Re: [ng-spice-devel] ACS with the "free" Borland compiler
"rint" is round-to-int, but it returns a double. You can define it
as:
inline double rint(double x) {return floor(x+.5);}
I put it in md.h, with a flag to activate it.
As to the rounding modes .... it really doesn't matter. You might
sometimes get a slightly different result, but it is noise. Its use
in ACS is to de-noise the printed result. Suppose I have two nodes,
with voltages 300.001 and 300.002 and I print the difference. The
use of "rint" is so it will print .001 as the result, instead of
.00099992462374236543.
Part of the purpose of the de-noising is so when I run benchmarks on
different systems the results are more likely to be the same. It is
annoying to do regression tests, and find a result that is
1.343443e-44 on one system and 5.7324223e-38 on another, when the
correct result is zero. It is still a problem, but less so now.
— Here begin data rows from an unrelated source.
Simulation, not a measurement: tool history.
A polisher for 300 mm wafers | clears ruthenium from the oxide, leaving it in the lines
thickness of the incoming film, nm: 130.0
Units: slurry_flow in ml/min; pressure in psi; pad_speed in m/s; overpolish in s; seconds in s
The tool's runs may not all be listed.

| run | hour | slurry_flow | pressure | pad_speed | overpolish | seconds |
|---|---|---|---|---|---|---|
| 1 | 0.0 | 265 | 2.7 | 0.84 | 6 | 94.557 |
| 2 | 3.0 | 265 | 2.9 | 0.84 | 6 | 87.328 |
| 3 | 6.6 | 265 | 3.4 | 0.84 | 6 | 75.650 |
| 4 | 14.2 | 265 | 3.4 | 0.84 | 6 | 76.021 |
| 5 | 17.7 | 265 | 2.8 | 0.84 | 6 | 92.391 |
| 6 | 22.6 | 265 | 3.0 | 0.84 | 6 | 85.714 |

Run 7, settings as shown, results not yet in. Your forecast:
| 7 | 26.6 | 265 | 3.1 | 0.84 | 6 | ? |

on the "floating point error" .... You found a real bug. It is
possible to get a divide by zero when the area of a diode is zero.
The reason I never caught it is the inconsistency in how compilers
handle divide by zero. As far as I know, the C++ standard does not
define what happens. With gcc on Linux, you get a result of infinity
and the program continues. It this case, it appeared harmless
because rs is not used anywhere. (incomplete work.) With Borland,
apparently it caused the program to stop.
Since it is not used anywhere, fake it by commenting out the line or
using (area+1e-20) instead of area, or something like that.
The diode code in 0.28 is a big mess, but I didn't worry about it
because it will be replaced by automatically generated code from the
model compiler in the next release, which is slow in coming because
IBIS support is taking lots of time.